National Press Club

Chicago’s troubled schools making gains, Mayor Emanuel tells Club

June 20, 2017 | By Larry Feinberg |

Chicago Mayor Rahm Emanuel speaks at National Press Club Headliners Luncheon June 20

Chicago Mayor Rahm Emanuel speaks at National Press Club Headliners Luncheon June 20

Photo/Image: Noel St. John

Chicago Mayor Rahm Emanuel, in a speech at a National Press Club Headliners Luncheon on Tuesday, said his city’s public schools have made substantial gains in the six tumultuous years since he took office. He promised schools would open on time in September despite recent borrowing and a budget impasse between Illinois’ Republican governor and Democratic-controlled state legislature.

Emanuel, who served as White House chief of staff for President Obama, also said he expects Democrats to gain nationwide in the 2018 mid-term elections. But he said he was unsure his party would take back control of the House as it did in 2006 when he headed the House Democratic campaign committee.

His speech and the questions that followed concentrated on education.

Emanuel cited a range of new programs, from expanded full-day kindergarten to tougher graduation requirements. for helping to produce gains in Chicago’s graduation rates and higher scores on state and national tests.

About 75 percent of Chicago students graduated from high school last year, Emanuel said, compared to just 57 percent in 2011, and about two-thirds of graduates enroll in two-year or four-year colleges. He said more than 80 percent of Chicago students are from low-income families.

“By every measure,” he said, “education in Chicago is pointing in the right direction.”

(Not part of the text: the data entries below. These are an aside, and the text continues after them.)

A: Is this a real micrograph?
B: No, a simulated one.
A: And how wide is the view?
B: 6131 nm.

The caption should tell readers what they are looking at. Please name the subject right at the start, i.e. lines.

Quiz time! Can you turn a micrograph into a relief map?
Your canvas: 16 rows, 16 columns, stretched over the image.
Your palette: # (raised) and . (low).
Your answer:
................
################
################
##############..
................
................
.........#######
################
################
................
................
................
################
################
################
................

Later, a spokesman for the Chicago Teachers Union, with which Emanuel has clashed repeatedly, criticized the mayor for “making a speech in Washington when many schools are literally struggling to get toilet paper and he doesn’t have a solution to the violence that is plaguing our students.”

Stacy Davis Gates, the union’s political and legislative director, noted that two students were shot on Chicago school property earlier this month and said, “all [Emanuel] can offer is sympathy not leadership.”

But Elaine Allensworth, director of the University of Chicago Consortium for School Research, said recent improvements in Chicago public schools “are real even though a lot of people don’t want to believe it. They’re so focused on the problems and the scandals.”

Last month Chicago schools borrowed $275 million at a high interest rate, 6.39 percent, to meet payroll and pension costs through June 30. The budget for the fiscal year that starts July 1 is still uncertain because of disagreements on state aid and taxes between Republican Governor Bruce Rauner and the state legislature.

Emanuel, a Democrat, blamed Rauner for not submitting his own budget plan. But he repeated his vow, first made last month, that Chicago schools will open on time in the fall. Emanuel did not spell out what steps he might take if state aid was curtailed but he declared, “We will meet our responsibility. It is time for the state to do the same.”

He said the Chicago schools, which the mayor controls, would move ahead with plans to require all students to submit concrete plans for education or work in order to graduate from high school. The requirement will take effect in 2020.

In response to a question, Emanuel repeated an earlier statement that he will run for a third term in 2019. Even though his time in office has been marked by a lengthy teachers strike, bitter controversy over school closings, an increase in crime and police shootings, he said Chicago has made strong economic gains and improved social services.

Emanuel said no job he ever held “has been more intellectually or emotionally rewarding” but added, “It’s also been challenging.”

Emanuel said the Democrats’ prospects in the 2018 elections depend on legislative district maps, voting rights and money. He noted that the party was about 1,000 seats behind in state legislatures where it had been in 2006, and said it faces a long-term effort at rebuilding.